God knows I’m not the world’s biggest fan of Merlot. I’m pretty much there with Miles from “Sideways“. When I hear “Merlot”, I think a bit of cherry fruit, bland, vanilla and pretty much nothing else. There’s a lot of that floating around this province, produced here and elsewhere, that fit that description perfectly.
Here’s how I happened to pick this bottle up at Marquis Wine Cellars the other night. I was headed out for a long road cycling workout the next day and hadn’t soaked up much iron in my diet in the last week, so I thought a steak would be a great choice for dinner. With that in my mind, I headed into Marquis and was looking for the classic steak pairing: Cabernet Sauvignon. While scanning the Cali section, my eyes landed on this bottle. 2001. From Mayacamas. A Merlot, I know, but I was thinking a Mayacamas Merlot should fit the bill quite nicely.
I don’t know if I’d go so far as to call this an Old World style New World wine, but I guess I will. It’s got a funky edge to it that most California producers seemingly try to avoid. Instead of a manipulated and polished vanilla-ness, this wine tastes of the grapes and that’s good thing. Its colour is a dark brick-ish red that doesn’t show any age-driven mellowing around the edges. The nose is an intriguing mix of black olives, tea, plum and dark cherry.
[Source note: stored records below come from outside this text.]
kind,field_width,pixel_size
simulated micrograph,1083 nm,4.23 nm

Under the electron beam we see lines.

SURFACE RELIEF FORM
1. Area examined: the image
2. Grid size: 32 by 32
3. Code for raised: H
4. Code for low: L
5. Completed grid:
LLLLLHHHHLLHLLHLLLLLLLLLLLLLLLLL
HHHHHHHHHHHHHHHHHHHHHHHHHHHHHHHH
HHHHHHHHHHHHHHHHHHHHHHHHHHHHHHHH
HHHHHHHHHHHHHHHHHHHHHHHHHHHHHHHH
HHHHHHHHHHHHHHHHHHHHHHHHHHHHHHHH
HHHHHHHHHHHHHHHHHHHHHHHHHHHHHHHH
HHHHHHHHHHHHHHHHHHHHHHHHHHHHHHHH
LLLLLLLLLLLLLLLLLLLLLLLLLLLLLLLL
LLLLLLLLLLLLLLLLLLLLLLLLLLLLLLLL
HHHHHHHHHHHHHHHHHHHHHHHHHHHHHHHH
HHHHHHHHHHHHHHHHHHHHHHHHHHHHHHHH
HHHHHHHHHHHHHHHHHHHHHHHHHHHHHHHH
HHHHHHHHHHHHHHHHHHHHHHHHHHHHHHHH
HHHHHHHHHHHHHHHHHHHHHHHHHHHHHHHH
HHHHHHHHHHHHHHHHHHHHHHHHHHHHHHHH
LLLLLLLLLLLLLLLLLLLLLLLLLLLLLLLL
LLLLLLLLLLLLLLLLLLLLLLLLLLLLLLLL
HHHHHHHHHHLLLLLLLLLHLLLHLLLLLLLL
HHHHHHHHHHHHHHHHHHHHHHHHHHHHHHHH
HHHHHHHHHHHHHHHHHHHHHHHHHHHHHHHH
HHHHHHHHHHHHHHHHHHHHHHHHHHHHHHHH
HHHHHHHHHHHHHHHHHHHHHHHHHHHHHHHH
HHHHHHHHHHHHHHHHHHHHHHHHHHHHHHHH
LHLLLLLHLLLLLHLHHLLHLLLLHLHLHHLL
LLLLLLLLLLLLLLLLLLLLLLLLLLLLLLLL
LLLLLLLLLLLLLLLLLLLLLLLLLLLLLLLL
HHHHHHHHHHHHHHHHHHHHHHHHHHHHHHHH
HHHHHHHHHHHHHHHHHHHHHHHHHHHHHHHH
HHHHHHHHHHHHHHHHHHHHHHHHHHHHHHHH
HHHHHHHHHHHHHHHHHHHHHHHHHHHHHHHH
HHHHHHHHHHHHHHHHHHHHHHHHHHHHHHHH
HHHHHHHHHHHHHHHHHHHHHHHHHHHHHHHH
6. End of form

The flavours? Wow. The flavours amplify the slightly bitter edge of the dark cherry and finish off with tea-edged dark plum. The finish goes on for minutes. I had it with that steak and experienced one of those happy food-wine moments I wanted to last and last.
If you want to try an old-school California approach to Merlot that won’t have you longing for less oak and more flavour, give this a try.